A friend of mine e-mailed with a different kind of complaint about the privilegometer that I posted about yesterday. She’s reflective about her upbringing and regards herself as coming from a background of essentially full privilege in socioeconomic terms. Yet she only scored a 28 out of 34. How would someone with full privilege not get full credit? Her complaints about treating the meme as a measure (edited somewhat for style and clarifying detail):
1. My parents like variety in their vacations so only one cruise. As you know, I’ve traveled abroad several times with my parents.
2. My parents didn’t believe in television, much less putting televisions in their children’s bedrooms. [People yesterday mentioned Fussell's book Class, and this is definitely consonant with his depiction of upper-class attitudes.]
3. I don’t think they’ve ever owned a house outright. However, that’s really an investment strategy rather than an indicator of their wealth. [I have no idea how common it is for financially saavy people of means to own their homes outright, but intuitively it seems like carrying some debt still makes good sense for the wealthy and that home mortgage debt is probably a relatively favored way of carrying that debt.]
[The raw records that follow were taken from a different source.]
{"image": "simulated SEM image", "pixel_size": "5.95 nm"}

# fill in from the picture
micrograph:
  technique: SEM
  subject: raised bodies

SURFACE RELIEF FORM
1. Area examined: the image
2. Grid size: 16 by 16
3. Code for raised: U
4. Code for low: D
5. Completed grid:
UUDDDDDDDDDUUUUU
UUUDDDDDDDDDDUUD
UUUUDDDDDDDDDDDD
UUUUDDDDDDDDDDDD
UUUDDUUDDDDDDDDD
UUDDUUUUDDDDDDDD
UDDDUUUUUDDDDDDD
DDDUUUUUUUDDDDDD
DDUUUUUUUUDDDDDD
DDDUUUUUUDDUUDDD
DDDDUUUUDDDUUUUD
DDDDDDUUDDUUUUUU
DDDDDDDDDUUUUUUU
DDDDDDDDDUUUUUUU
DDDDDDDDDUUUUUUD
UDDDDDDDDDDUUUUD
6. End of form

4. I did not have a credit card before college. Instead, I had a checking account that they put money into.
5. I didn’t have a private tutor before age 18 because I never needed one. [Sibling] did, and had one.
6. I don’t have any relatives that are attorneys, physicians, or professors. But isn’t this an academia-centered view of privilege? Most of the wealth in this country (both old and new) is concentrated among people in business, and my family has been in business.
I think #6 is an especially appropriate consideration for the idea of using the meme in a course, and I feel dumb for not appreciating the point when I was doing the meme myself. Just because we in academia notice an abundance of children of professors among us, it doesn’t mean we should fetishize the occupation as some especial mark of privileged upbringing in society more generally.

8 Comments
I actually had a similar reaction to your friend–I wondered why I hadn’t scored higher. I completely agree with the TV issue: we only had one set because we only semi-believed in it. We watched, but warily.
As to homeownership, mortgage debt comes with a big fat tax break (the mortgage interest deduction) so I figure that it is advantageous for all but the most wealthy among us (and the poorest, who don’t make enough money to justify itemizing).
I also assumed that the “attorney, physician, professor” grouping was more to do with the prestige associated with those professions than the earning power. We all know there are more lucrative pursuits, namely, “business.” However, business may or may not have as much prestige as other professions.
The concept of “privilege” isn’t solely based on wealth, right? If it were, we wouldn’t have those old money/new money distinctions.
On #6, I think that what would be a more appropriate question — and, what I think that the question is really trying to get at — is whether there are any people in your family with a post-secondary degree. Each of those professions requires one (JD, MD, PhD) and is an indicator of extremely high status. While my father is not a professor, he does have a PhD, and that has afforded me with all kinds of privilege being able to think about and navigate grad school.
I don’t think they’ve ever owned a house outright. However, that’s really an investment strategy rather than an indicator of their wealth.
Oh yeah, definitely an investment strategy. Most advice I’ve seen/heard on this is that you DON’T want to own it, because chances are that you can invest your money better than what you’re paying in interest for the loan.
Oh yes, of course, the better investing is partly possible thanks to the tax advantages mentioned by Jamybarab above, although chances are that even regardless one can compensate just fine.
Are you interpreting #3 as owning outright or owning with a mortgage? I assumed the latter since outright ownership is rare in the US and mortgaging is advantageous tax-wise.
I assumed it was owned outright. My parents own their house outright. I wonder what their thinking was with the question (or more accurately, the pair of “lived in a single-family home” and “owned a home by the time you left” items).
i actually assumed on the “owned a home” item that it included with a mortgage (though i don’t think i ever knew before now that there are 2 g’s in that word!). As to Jeremey’s question about why two different items, i was actually shocked how well it fit my experience - having moved through several rental single family homes with my mom before she purchased one (with a mortgage) when i was about 11.
Ditto Shrinking Isaac - The ultimate indicator of class, perhpas — owning a home “fully” never even crossed my mind — not because I would do this as an “investment strategy” (although it is a good one), but because I hadn’t thought it was an option! So I considered my parents homeowners erroneously.